Imagine the possibilities, if the intellectual Henry and William James of the east, were brothers to the villainous Frank and Jesse James of the west.
This is the premise of Richard Liebmann-Smith's farcical book The James Boys.
Working from the premise that the two youngest brothers of the east coast James family did not, in fact, die fighting in the civil war, but instead deserted, taking on the names Frank and Jesse and disappearing into the wild west, Liebmann-Smith weaves these two families together with the help of a free spirited young woman by the name of Elena Hite.
While on a return trip from a book tour, Henry James makes the acquaintance of Ms. Hite only to have their flirtations interrupted by the arrival of Jesse James, in the midst of robbing this very train. To Henry's surprise, he not only learns that his brothers are, indeed alive, but are notorious and about to take him on the ride of his life.
As an alternate history, The James Boys is a lot of fun. Liebmann-Smith takes these characters on a fascinating ride through 19th century America and into Paris at the height of it's artistic era. Introducing many historical figures, seamlessly, throughout the story.

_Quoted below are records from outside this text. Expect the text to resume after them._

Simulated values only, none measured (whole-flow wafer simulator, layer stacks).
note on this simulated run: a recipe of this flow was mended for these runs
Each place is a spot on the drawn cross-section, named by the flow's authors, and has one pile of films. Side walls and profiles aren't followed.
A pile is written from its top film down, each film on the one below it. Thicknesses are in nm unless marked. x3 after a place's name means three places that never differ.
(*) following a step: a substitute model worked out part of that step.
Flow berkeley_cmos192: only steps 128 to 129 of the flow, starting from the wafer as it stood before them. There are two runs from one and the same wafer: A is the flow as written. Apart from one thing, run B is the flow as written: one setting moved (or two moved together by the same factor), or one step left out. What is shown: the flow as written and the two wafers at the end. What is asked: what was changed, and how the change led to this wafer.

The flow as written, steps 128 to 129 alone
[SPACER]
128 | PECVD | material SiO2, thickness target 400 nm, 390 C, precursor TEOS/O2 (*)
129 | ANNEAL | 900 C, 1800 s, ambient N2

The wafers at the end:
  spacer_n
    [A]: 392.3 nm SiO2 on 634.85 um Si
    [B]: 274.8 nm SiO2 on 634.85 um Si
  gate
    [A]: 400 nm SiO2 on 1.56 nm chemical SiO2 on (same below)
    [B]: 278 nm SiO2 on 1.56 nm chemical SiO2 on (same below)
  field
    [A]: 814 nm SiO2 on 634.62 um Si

Unfortunately, the seams not only show, but rip wide open when the author insists on noting actual biographical works, as he does throughout the book. This technique works fine in the introduction, before the story begins. And it works well again in the epilogue, once the story has ended. But, within the story itself, this practice only distracts the reader and sends one's mind into wondering, among the unfamiliar names, who is and isn't real.
This is Richard Liebmann-Smith's first novel and, even with this critique, I look forward to his writing another. I think he just tried to do more than was needed with this one. The idea, itself, is original and well written enough without the extra "gimmick" of noting his research.